Dismissal Rejected When Defendant Cannot Prove Intentional Delay in Service of Process

Where plaintiff did not serve defendants until 89 days after summonses were issued, but defendants failed to present evidence that the delay was intentional, the Court of Appeals reversed dismissal of the case.

In Eskridge v. NHC Healthcare Farragut, LLC, No. E2019-01671-COA-R3-CV (Tenn. Ct. App. Aug. 6, 2020), plaintiff filed an HCLA claim against defendants on January 31, 2018. Summonses were issued the following day, and plaintiff’s attorney opted to serve the summonses by private process rather than through the sheriff’s department. On May 1, 2018, eighty-nine days after the summonses were issued, plaintiff’s attorney personally served them on defendants through their registered agent. Defendants filed an answer in June 2018, which included the affirmative defense that they had not been properly served. Plaintiff did not file the returns of summonses with the trial court until January 4, 2019.

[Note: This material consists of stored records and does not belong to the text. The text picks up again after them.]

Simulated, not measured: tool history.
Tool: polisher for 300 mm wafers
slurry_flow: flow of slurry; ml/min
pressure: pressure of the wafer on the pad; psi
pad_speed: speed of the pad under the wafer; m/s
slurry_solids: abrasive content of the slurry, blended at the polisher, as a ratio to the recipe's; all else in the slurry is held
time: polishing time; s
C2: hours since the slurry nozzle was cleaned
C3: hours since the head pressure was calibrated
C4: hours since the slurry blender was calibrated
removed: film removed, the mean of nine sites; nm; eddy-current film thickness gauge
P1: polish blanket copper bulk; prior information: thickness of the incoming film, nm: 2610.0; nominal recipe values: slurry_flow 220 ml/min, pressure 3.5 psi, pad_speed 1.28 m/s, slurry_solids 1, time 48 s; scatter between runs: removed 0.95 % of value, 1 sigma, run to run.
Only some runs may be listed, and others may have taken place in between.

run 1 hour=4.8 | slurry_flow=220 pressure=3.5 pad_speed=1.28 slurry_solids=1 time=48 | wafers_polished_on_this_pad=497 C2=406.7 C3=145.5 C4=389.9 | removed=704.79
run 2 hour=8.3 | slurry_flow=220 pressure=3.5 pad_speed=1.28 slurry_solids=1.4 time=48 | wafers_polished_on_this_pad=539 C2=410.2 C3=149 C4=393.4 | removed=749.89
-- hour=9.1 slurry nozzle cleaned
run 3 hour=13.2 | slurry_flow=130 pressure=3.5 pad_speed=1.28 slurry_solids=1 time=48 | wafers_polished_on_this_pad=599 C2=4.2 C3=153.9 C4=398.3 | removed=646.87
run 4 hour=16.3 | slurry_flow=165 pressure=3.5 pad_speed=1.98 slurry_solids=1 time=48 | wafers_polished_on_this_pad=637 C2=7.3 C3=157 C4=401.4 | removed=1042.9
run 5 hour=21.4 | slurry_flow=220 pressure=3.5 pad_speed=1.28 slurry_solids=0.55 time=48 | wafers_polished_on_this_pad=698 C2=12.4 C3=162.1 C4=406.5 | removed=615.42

Plaintiff filed a “Motion to Dismiss or Strike Insufficiency of Service of Process or Insufficiency of Process Defense,” arguing that service was proper because it was completed within 90 days, or that in the alternative, defendants had waived the service of process argument. Defendants filed a motion to dismiss based on the assertion that service was “not ‘contemporaneously with’ or ‘soon after’ the summonses were issued,” and that “nothing but the intentional decision not to serve the summonses and Complaint explains the delay in service of the Complaint.”

The trial court denied plaintiff’s motion, but it granted defendants’ motion to dismiss. On appeal, dismissal was reversed.

First, the Court of Appeals affirmed the holding that defendants had not waived their argument that service of process was not proper. “Tennessee Rule of Civil Procedure 8.03 provides that a party shall plead an affirmative defense by setting forth affirmative facts that are being relied upon in short and plain terms.” Defendants’ answer asserted that they were not served properly, and while defendants did not necessarily cite any facts in the answer, the Court noted that plaintiff did not file the returns of the summonses until seven months after defendants’ answer was filed. The Court stated that “defendants cannot be expected to include specific facts, such as service was completed on the first attempt, supporting their affirmative defense of insufficient service of process in their answer when those facts were not known to them.” (internal citation omitted). Because defendants filed a motion to dismiss just two weeks after the returns were filed and the motion set forth “additional facts supporting their affirmative defense,” the Court agreed with the trial court that defendants had not waived their argument that they were not properly served.

The Court next analyzed whether the trial court erred by dismissing the case, ultimately deciding that it did and reversing dismissal. Tennessee Rule of Civil Procedure 4.01(3) states that “[i]f a plaintiff…intentionally causes delay of prompt issuance or prompt service of a summons, the filing of the complaint…will not toll any applicable statutes of limitations or repose.” The 2016 advisory commission comment for this rule explains that it “means that the plaintiff or plaintiff’s counsel cannot intentionally delay the issuance or service of process for tactical purposes.”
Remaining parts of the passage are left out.